Waiheke Island’s climate is strongly influenced by the surrounding sea. Being situated in the Hauraki Gulf to the east of Auckland, the island is partially protected from the prevailing colder/wetter west and southwest winds, making it both drier and warmer than the Auckland isthmus.
However, with an area of just 92 square kilometres and a coastline of 133.5 kilometres, it is the proximity of the surrounding ocean that has most bearing on the climate from a viticultural standpoint.

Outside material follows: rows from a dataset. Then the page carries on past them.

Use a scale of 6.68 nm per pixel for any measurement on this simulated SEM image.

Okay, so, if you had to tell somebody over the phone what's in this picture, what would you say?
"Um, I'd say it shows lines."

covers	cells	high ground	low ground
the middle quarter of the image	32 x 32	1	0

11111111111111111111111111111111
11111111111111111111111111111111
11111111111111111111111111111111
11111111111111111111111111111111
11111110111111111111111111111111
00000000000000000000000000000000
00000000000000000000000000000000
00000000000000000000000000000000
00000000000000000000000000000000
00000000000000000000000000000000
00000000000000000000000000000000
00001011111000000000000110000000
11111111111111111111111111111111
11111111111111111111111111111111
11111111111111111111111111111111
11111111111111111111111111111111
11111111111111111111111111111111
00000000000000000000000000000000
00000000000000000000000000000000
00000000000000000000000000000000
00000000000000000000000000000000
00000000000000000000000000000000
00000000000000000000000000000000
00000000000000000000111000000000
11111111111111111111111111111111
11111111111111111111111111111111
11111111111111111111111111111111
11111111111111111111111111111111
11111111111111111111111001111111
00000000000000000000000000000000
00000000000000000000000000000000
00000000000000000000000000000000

The ocean acts as both a fan and an insulator. Sea breezes moderate rising temperatures in mid-summer. The ocean moderates falling temperatures at night. In simple terms, this means that mean temperatures during the growing season are comparable to much ‘hotter’ regions but without the extremes and, critically, these moderate temperatures extend longer into the early autumn ripening period of March and April, allowing later varieties to ripen fully over an extended period.
This maritime influence is so marked that comparisons with other premium winegrowing regions only serve to highlight the unique differences between each. Coonawarra in South Australia, for instance, shares the same latitude but enjoys higher maximum temperatures and lower mean temperatures.
The Napa Valley has very comparable mean temperatures and Growing Degree Days (GDD) but significantly lower rainfall. Bordeaux has comparable maximum temperatures, humidity and rainfall during veraison but substantially lower GDD and spring rains.
Hermitage in the Northern Rhone, the home of Syrah, has very comparable average temperatures and rainfall patterns but its winds are continental rather than maritime and temperatures drop more quickly as the season ends.
The more the differences are exposed through comparison, the more evident it is that climate is a key element in the unique terroir that defines the great winegrowing regions and makes each one of them so appealing in their own way.
Waiheke can grow and ripen a wider range of grape varieties than other regions because of its long, mild season and the significant variations in vineyard site orientation and soil structure. Historically, the wet season begins in April, potentially threatening late varieties such as Cabernet.
However, the standard deviation for rainfall during any particular month is high with rain tending to fall in short-duration deluges. In these circumstances, rapid run-off on sloping sites with hard topsoil becomes advantageous.